Friday, July 29, 2011
Thinning the brush at Yosemite.
A VERY good idea. The indians used to burn the whole valley floor off every few years. You can hardly see a thing as the valley floor has sealed up with trees just in my life time. Get out the saws!
Wednesday, July 27, 2011
Flattening and spotting prints.
Delivering the Greenbriar Lake portfolio today. All 20X24s. I forget how large that is for some folks. 20X24 is a small piece of art but a large photograph. (I've got a roomy sink and plenty of big trays.) Takes several bites of my dry mount press and then some spotting. Not much dust but there are always some trees to paint shut and little white leaves to make disappear. Painting trees shut means making treelines and tops appear even and smooth by taking out the white spots where the sky shows through. Then I look for any white spot that catches my eye. By the time you get finished the whole thing looks even and settles down quite a bit.
Tuesday, July 26, 2011
Monday, July 25, 2011
Ansel Adams Special Edition Print.
Always wanted a copy of this image and saw one floating by on Ebay. Sneed and I bought it for about 1/3 off the framed price at the Ansel Adams Gallery at Yosemite. Pretty good deal. It's made by Alan Ross from Ansel's Negative. He does a good job- better than Adams used to do. His assistants have printed these for years. Glad to get it. Gives you the urge to go to Yosemite though....
Print has been on the wall a few days. Gets better and better.
Sunday, July 24, 2011
Blurbing.
I ordered a copy. Ought to be here by the time I get back from Camp Perry two weeks from now. We'll see. As I would caution my students: anything worth doing is worth doing badly.
This has been an idea of mine for a long time. Glad to actually get through the process. I have several other ideas, but want the lessons from this one to sink in first.
PLEASE CLICK AN AD LINK BEFORE YOU GO!
This has been an idea of mine for a long time. Glad to actually get through the process. I have several other ideas, but want the lessons from this one to sink in first.

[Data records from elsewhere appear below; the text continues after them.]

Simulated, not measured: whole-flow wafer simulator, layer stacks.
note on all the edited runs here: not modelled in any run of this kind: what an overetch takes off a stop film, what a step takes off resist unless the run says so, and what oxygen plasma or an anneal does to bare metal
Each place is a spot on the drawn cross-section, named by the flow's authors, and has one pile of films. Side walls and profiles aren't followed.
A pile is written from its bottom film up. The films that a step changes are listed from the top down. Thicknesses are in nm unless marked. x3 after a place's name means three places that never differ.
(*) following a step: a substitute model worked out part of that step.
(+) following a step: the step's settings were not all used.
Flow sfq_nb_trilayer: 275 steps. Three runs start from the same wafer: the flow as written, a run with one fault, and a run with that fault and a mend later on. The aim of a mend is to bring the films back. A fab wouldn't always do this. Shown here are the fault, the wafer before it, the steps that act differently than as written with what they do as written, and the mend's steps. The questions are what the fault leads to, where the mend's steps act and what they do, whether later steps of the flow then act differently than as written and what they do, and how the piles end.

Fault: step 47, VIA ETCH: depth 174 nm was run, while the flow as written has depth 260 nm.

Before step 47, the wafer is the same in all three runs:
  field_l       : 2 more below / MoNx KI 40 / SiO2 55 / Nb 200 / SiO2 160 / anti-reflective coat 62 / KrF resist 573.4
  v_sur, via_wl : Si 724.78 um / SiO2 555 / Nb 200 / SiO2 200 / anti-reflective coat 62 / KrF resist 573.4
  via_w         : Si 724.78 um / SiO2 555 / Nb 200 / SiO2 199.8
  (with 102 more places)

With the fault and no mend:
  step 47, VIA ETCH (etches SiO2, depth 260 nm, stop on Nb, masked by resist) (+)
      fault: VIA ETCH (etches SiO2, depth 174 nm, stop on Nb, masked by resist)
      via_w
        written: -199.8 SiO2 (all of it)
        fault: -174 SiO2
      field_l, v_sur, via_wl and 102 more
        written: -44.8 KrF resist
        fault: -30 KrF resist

PLEASE CLICK AN AD LINK BEFORE YOU GO!
Wednesday, July 20, 2011
Yosemite dangers.
The Mist Trail up Little Yosemite past Vernal Fall, Liberty Cap, Mt Broderick and Nevada Falls. Gotta be careful especially in the spring when snowmelt swells the falls and creeks.
Wednesday, July 13, 2011
Deardorff back from the dead.
Holy large format. Good to have these cameras back on the market. I've used mine for years with a new 8X10 being worked into the rotation now.
Ebay miracles.
I found a Ebay store full of old press photos. All original prints from as far back as the 1930s. The photographers made the prints, the artists retouched them, the printers burned plates and put them on the presses and the photos were tossed in a pile. This is a little Kingfisher, heavily retouched. The foreground is painted out and some highlights and feathers outlined. It was a ferrotyped print. Still has the crop marks on the front and the date of publication on the back. May 11, 1939. Twelve bucks, delivered to my door. Quite an amazing artifact. I cornered it on a piece of foamcore and Katie has it presently in her Pilates studio.
Marchioni Tiltall Tripod.
Long ago in a galaxy far, far away when I was a student at Sam Houston, eating at Damien's and hanging out in the photo lab all the time I had an aluminum tiltall tripod. We put everything on them, from Nikons to Calumet View cameras. Mine went to Yosemite at least twice and all over the West. I sold it to Doug Caldarera and bought a Gitzo, a Bogen, a Zone VI, another carbon-fiber Gitzo but I have always missed it. I've somehow still got the ring from the bottom of the shaft but I can't locate Doug to send it to him. If he still has it. They last forever.
I bought myself a nice replacement off Ebay. Probably won't use it much but it's nice to park an old view camera on. I should break it down and clean the threads. That's about all you can do to them. Seems to be in perfect working order.
Monday, July 11, 2011
Summer's chair.
A flood took one and a thief took the other out of the side yard. Mostly they were used as perches for hunting Mockingbirds so birdlime was included with the booty for the thieves.
Katie replaced the chair with a plastic Chinese import off the stack at Brookshires grocery. 9.00. Not much, but you do have to go out and make that nine dollars.
It's been a visual feast on the green lawn of the side yard. In any light and any weather it seems to maintain it's presence. Even the eye flickering past will get a little visual candy-hit from the image. There are branches hanging off the big Pecan tree that I refuse to cut because of their visual interplay with the chair. Even walking in after dark you can sense it glowing. Quite a treat for the summer.
Friday, July 1, 2011
Summertime.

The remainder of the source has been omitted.